# Force Break Refresher?



## dwshunt (Apr 26, 2003)

Do you need to give a refresher every year to your dog? My BLF dropped a few birds at my feet last year and I wasn't happy about it. I force broke her myself two years ago and was very happy with her. 
She dropped both duck and pheasant if that helps.

Thanks


----------



## NDTerminator (Aug 20, 2003)

It's a good idea to step back and revisit all training tasks periodically. Some, like basic OB, I do a couple times a week. Force Fetch is something I revist once every 2-3 months. It's pretty rare that I actually have to do an ear pinch, but going through the motions reinforces it very well for my dog. I also revisit Force To Pile roughly once every 3-4 months.

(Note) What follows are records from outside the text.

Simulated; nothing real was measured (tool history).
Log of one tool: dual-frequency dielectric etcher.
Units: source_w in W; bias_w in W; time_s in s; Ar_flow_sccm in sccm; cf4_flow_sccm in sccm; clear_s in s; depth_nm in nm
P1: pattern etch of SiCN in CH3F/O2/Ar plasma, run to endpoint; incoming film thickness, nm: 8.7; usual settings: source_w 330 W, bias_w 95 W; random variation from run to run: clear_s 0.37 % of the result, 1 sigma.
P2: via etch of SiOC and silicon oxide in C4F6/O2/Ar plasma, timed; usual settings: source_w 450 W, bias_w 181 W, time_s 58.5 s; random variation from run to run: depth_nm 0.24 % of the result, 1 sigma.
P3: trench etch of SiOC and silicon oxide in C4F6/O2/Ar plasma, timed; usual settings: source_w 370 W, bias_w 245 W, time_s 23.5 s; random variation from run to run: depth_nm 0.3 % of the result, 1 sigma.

You made a basic mistake in letting your dog drop birds without immediately doing a correction via ear pinch or ecollar nick. Gundogs periodically test their limits, and your's may have learned that it can drop a bird if it wants. Anytime this happens in the future, you need to do a correction immediately so the dog knows completing the retrieve is not optional and that the rules haven't changed.

Don't know if you collar conditioned your dog and followed up with Force To Pile and Water Force with the ecollar, but if so, this is an even faster and more effective way to immediately correct a refused retrieve...


----------



## dwshunt (Apr 26, 2003)

Thanks for the info. She is collar conditioned just last spring, but I never used it for force breaking. I'll use it this spring for sure and remember to give a correction immediately the next time she drops a bird. I was a little nervous to give her a correction with the bird problem, but should have known better.

Thanks


----------



## brianb (Dec 27, 2005)

NDT hit it on the head. Keep the standard high while hunting and you won't have too many problems. Never let them drop a bird until you say so.


----------